For me, none of this [disagreement in the Senate] was entirely surprising. From a distance, I had followed the escalating ferocity of Washington’s political battles: Iran-Contra and Ollie North, the Bork nomination and Willie Horton, Clarence Thomas and Anita Hill, the Clinton election and the Gingrich Revolution, Whitewater and the Starr investigation, the government shutdown and impeachment, dangling chads and Bush v. Gore. With the rest of the public, I had watched campaign culture metastasize throughout the body politic, as an entire industry of insult—both perpetual and somehow profitable—emerged to dominate cable television, talk radio, and the New York Times bestseller list.
And for eight years in the Illinois legislature, I had gotten some taste of how the game had come to be played. By the time I arrived in Springfield in 1997, the Illinois Senate’s Republican majority had adopted the same rules that Gingrich was then using to maintain absolute control of the U.S. House. Without the capacity to get even the most modest amendment debated, much less passed, Democrats would shout and holler and fulminate, and then stand by helplessly as Republicans passed large corporate tax breaks, stuck it to labor, or slashed social services. Over time, an implacable anger spread over the Democratic caucus, and my colleagues would carefully record every slight and abuse meted out by the GOP. Six years later, Democrats took control, and Republicans fared no better. Some of the older veterans would wistfully recall the days when Republicans and Democrats met at night for dinner, hashing out compromise over a steak and cigar. But even among these old bulls, such fond memories rapidly dimmed the first time the other side’s political operatives selected them as targets, flooding their districts with mail accusing them of malfeasance, corruption, incompetence, and moral turpitude.
Reading this, straightforward description of political machinations though it may be, is enough to make me cry. I’m usually skeptical of rosy descriptions of how much better things were in the good old days, but it’s pretty clear that our political culture has taken a dramatic turn for the worse. Sadly, I think that the splintering of communications channels has a lot to do with it — and yes, that includes blogs. Not only can everyone get news and information from sources that confirm their worst prejudices, but there is plenty of nonsense available on the other side (whatever that may be) for them to make fun of and feel superior. I don’t have any clever prescriptions for making it better, but increasing polarization and scorched-earth tactics will be an incredible barrier to political progress for decades to come.
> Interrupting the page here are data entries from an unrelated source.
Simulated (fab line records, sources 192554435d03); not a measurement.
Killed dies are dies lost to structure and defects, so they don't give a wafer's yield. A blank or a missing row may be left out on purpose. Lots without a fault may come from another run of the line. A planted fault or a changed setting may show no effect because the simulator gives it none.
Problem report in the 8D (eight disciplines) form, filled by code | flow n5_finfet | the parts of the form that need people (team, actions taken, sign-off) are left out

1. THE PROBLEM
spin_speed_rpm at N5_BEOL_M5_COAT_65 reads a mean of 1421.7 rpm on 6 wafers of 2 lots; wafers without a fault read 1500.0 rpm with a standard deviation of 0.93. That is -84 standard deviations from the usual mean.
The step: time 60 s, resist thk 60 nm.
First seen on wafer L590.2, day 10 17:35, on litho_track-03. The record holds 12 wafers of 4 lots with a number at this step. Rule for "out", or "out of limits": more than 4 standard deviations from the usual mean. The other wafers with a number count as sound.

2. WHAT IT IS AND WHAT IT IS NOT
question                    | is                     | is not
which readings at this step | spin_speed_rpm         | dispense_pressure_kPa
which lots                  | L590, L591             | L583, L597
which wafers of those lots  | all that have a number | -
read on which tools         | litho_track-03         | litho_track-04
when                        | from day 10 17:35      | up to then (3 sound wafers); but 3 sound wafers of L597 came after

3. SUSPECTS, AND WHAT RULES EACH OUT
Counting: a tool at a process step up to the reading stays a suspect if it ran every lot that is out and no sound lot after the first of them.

Obama, of course, has a magical gift for overcoming (or at least seeming to) these barriers. What he says makes so much sense, and he says it so well, and it directly speaks to a yearning that so many people have for a more dignified and respectful dialogue, it’s hardly surprising that he’s become such a hit in such a short time. Too bad, people say, that he’s not more experienced, or he’d make a great candidate for national office — but for 2008 Democrats seem to be stuck with a field so uninspiring that Al Gore is thought of as some sort of savior.
Well, screw that. I think Obama should run in ’08. (And I’m sure his strategy team is hanging on my every word.) What’s wrong with being young and inexperienced? Obama will be 47 that year — Teddy Roosevelt was 42, John Kennedy was 43, and Bill Clinton was 46 when they were elected, and they did okay. Sure, he’s had less than one full term in the Senate, but that seems like an advantage rather than a liability. The Senate tends to gradually strangle its members’ suitability to run for President, as they become accustomed to its lethargic rhythms and hamstrung by awkward voting records. Now is the perfect time! Obama should run while he’s still a hot property. (Not that I think he actually will.)
Of course, there is an elephant in the room that Obama would have to deal with if he ran for the White House — namely, he’s black. Pundits like to contemplate African-American candidates like Colin Powell or Condoleeza Rice, but my suspicion is that there are a substantial number of Americans who just aren’t going to vote for a black candidate, even if they won’t admit it to pollsters. And that certainly doesn’t only include Republicans. On the other hand, Obama could set an inspirational example just by running a competitive campaign, regardless of the outcome. It’s long past time that the U.S. had a President who wasn’t yet another white male; now is as good a time as any.